Thursday 13 November 2014, 5.00PM to 6.30pm

A Centre for Modern Studies postgraduate forum seminar

  • Doug Battersby: Beckett’s Ill Seen Ill Said: Style, Affect, and the Modernist Individual
  • Jack Quin: ‘Depths of feeling into which we cannot peer’: T. S. Eliot’s ‘Ash-Wednesday’ and Epiphany

 

Doug Battersby’s paper explores how Samuel Beckett’s late modernist prose fiction, Ill Seen Ill Said(1982) engages with questions about how the individual apprehends reality. The reading challenges conceptual accounts of the fiction, arguing that only by recognising the feelings the style engenders for readers can we produce an adequate account of the text. The paper concludes by suggesting that the formal qualities of modernist literature and its concern with experience are inextricably intertwined.

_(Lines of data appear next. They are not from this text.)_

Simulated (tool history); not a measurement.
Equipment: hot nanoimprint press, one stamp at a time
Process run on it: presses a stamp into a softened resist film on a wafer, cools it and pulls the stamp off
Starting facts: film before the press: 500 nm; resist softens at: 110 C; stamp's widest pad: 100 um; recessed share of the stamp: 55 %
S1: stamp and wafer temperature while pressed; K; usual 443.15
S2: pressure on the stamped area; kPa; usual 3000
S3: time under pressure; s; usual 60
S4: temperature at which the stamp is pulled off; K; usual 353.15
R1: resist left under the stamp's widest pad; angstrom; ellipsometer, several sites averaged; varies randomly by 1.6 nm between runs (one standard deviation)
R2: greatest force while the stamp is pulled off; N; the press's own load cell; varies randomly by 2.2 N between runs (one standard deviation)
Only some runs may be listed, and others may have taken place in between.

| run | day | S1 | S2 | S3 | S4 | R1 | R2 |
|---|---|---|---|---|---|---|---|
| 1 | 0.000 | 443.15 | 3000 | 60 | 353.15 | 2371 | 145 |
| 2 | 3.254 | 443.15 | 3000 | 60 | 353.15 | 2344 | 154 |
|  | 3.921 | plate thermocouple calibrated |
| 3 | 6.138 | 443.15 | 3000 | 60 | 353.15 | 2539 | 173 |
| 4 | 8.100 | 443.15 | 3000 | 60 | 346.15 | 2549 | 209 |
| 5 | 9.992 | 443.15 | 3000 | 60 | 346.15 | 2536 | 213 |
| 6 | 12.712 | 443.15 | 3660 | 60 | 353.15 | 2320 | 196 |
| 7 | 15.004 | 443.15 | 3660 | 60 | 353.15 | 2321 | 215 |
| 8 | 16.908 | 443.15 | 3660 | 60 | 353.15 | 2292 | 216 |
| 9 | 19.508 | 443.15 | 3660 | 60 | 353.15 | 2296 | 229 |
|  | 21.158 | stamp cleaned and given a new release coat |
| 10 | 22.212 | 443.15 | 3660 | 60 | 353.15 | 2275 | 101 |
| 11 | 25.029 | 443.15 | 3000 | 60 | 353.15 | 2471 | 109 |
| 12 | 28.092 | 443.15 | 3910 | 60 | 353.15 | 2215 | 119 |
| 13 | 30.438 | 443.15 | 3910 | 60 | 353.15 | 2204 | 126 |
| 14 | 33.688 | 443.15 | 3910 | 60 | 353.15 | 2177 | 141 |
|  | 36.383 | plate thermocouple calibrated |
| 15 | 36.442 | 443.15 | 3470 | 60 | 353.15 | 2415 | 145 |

In his talk Jack Quin will consider the representation of religious experience in the post-conversion poetry of T.S. Eliot, particularly ‘Journey of the Magi’ (1927) and ‘Ash Wednesday’ (1930). It will interrogate the issue of conveying a transcendent ‘truth’, but also, in a self-reflexive capacity, conveying such a truth through a medium or form that embodies that truth. In this regard the paper seeks to build on recent scholarship that has asserted the idiosyncrasy, and indeed singularity, of Eliot’s ‘religious poetry’ following his conversion to Anglicanism.